It is impossible to sever the purely factual information contained in the records from other information or explanation contained in them. First, the fact that counsel has identified a particular fact as worthy of mention in the records betrays counsel’s thinking. As stated by Justice Sharpe,11 [o]nce it is established that a record constitutes a communication to legal counsel for advice, it is my view that the communication in its entirety is subject to privilege. The IPC has also held that when the content of the requested records are clearly communications between the solicitor and the client, whose purpose and entire focus is the provision of legal advice, the whole record is privileged and not subject to severance.12 Second, providing a document with a simple factual statement, without the context explained in the remainder of the record, would not be responsive or useful in any event.

[25] The ministry also provides representations in support of its position that the records are exempt under Branch 2 of section 19(b), which is a statutory exemption from disclosure of any document that was prepared by or for Crown counsel for use in giving legal advice or in contemplation of or for use in litigation. It states:

The facts set out above in the discussion under branch 1, clearly establish that the records were prepared by or for Ministry counsel in the context of developing, explaining, providing advice regarding and implementing a settlement position for the litigation against Ontario.

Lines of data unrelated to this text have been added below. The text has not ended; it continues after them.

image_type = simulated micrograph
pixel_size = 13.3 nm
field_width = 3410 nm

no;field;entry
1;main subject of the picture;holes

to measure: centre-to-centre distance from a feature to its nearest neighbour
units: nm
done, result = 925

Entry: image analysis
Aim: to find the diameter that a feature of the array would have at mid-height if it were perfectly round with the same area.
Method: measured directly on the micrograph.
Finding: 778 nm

… The Briefing Notes contain legal analysis and recommendations regarding settlement options and the House Book Note contain a summary of the factual background and recommendations for messaging the terms of the settlement to the public and the Legislature. Both the Briefing Notes and the House Book Note are referred to when giving legal advice and answering questions from clients, but also in preparing documents to be used in related litigation.

Branch 2 of the exemption applies not only to documents created by Crown counsel, but also records … related to the fact-finding or investigative process of counsel and resulting from selective copying, research, or the exercise of counsel’s skill and knowledge…. The recommendations for messaging and legal analysis contained in the Briefing Notes and House Book Note include details regarding the confidential terms of the settlement proposed and/or agreed upon by the parties in the litigation. Releasing these records not only reveals details about the proposed and actual confidential terms of the settlement, but also counsel’s recommendations and advice to the Ministry client regarding the appropriate messaging of the terms, which was subsequently conveyed to the Minister.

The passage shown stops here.